Genius process design, foolproof operating systems, complex intertwined unit operations, sophisticated pilot plants. All mean nothing if you cannot obtain a sample, analyze and quantify exactly what is in it. Analytical, from method development to sampling procedure, technique, precision, and how to treat the data, is paramount. You must be able to measure it. This is why it is important to bring engineers, chemists, and technicians all together – upfront — to address the analytical needs and hurdles of a project. Often times, unique solutions will have to be sought on how to quantify what is in that sample. MATRIC not only specializes in design and development of new process technology through pilot plant scale, but also has decades of experience in analytical techniques including capturing the sample and method development.
Analytical in Action
Recently, MATRIC worked on a process including water, multiple sulfur components, hydrocarbons, oxygen, and nitrogen, among many other species. It was important for this new process idea to be proven by sampling directly inside a 2000⁰C furnace at a specified point that represented a certain residence time in the reactor. The sample was saturated with water, had available oxygen which allowed further reaction in the sampling system, and it was subject to concentration changes due to equilibrium shifts as temperature was reduced through the sampling system.

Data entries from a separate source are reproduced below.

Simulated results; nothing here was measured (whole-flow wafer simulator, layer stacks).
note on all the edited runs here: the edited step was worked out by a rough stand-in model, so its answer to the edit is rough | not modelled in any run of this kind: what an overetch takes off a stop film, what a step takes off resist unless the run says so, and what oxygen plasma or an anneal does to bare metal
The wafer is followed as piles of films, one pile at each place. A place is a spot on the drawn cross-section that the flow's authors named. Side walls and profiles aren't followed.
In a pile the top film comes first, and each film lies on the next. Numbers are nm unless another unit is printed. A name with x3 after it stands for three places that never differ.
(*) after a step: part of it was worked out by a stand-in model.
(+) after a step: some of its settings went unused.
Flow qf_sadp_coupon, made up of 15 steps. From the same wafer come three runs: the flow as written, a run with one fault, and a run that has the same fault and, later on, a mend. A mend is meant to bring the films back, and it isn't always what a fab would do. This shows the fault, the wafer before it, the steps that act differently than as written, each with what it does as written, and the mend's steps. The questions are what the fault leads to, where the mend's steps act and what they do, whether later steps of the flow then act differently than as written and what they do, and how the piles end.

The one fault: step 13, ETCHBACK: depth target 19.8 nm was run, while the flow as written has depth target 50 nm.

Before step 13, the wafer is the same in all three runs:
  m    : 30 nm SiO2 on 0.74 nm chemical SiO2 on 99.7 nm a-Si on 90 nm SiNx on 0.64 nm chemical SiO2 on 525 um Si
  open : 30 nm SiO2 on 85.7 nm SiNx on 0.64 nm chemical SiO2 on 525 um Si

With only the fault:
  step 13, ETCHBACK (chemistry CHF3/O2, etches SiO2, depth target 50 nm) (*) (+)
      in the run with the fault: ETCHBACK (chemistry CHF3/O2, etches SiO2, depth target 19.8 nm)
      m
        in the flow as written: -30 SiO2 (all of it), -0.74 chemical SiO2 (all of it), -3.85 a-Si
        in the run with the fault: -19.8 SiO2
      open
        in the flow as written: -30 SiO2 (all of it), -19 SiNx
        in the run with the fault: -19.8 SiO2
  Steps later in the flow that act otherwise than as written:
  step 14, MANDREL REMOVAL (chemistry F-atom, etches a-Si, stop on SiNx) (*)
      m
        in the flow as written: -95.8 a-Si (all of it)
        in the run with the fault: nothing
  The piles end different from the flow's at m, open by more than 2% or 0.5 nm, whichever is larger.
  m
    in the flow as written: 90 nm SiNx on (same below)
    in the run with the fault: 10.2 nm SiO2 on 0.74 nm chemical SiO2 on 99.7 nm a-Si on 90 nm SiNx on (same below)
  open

It was challenging to construct an apparatus that would allow us to obtain a gas sample in a 2000⁰C furnace and to quench the sample quickly. The sampling system involved ceramic capillaries, pumps, traps, and a quenching mechanism. Furthermore, it was not easy to obtain the sample with a syringe; the syringe draw rate had to be less than the pump/capillary draw rate. If the syringe draw rate were greater, it was possible to back-flow gas from downstream and the sample would not be representative.
Given the sulfur and water components, we had additional obstacles. Water would interfere with the gas chromatograph (GC) analysis and sulfur would condense/freeze out in the lines, plugging them. We needed a trapping mechanism, and phosphorous pentoxide (P2O5) was chosen to trap both water and sulfur. A cartridge was designed, and the method of pulling the sample was modified. Another hardship using P2O5 is that after time the reaction with water formed phosphoric acid, which could absorb other gas components and affect the sample; thus the P2O5 had be replaced frequently. All of this had to be studied to create a method to obtain reproducible representative samples.
Furthermore, the GC analysis itself was complex. With so many components and a wide breadth of concentration ranges (ppm to percent levels), a specialized GC had to be configured with multiple paths, multiple detectors, and special materials of construction to analyze such a sample. Dozens of calibration gases had to be used due to the multitude of ranges plus the non-stability and reactive nature of some of the components. Multiple GC methods had to be developed to analyze different samples at different concentrations.
Then, after quantifying the GC results, the composite had to be corrected for the water and sulfur that were removed. Thus, we now had to devise a way to measure the amount of sulfur and the amount of water and then create a file that would correct the true sample data for the missing components.
In conclusion, the tasks of obtaining a representative reproducible sample cannot be taken lightly. All of the various aspects of obtaining quality data should be considered early in the pilot plant design effort.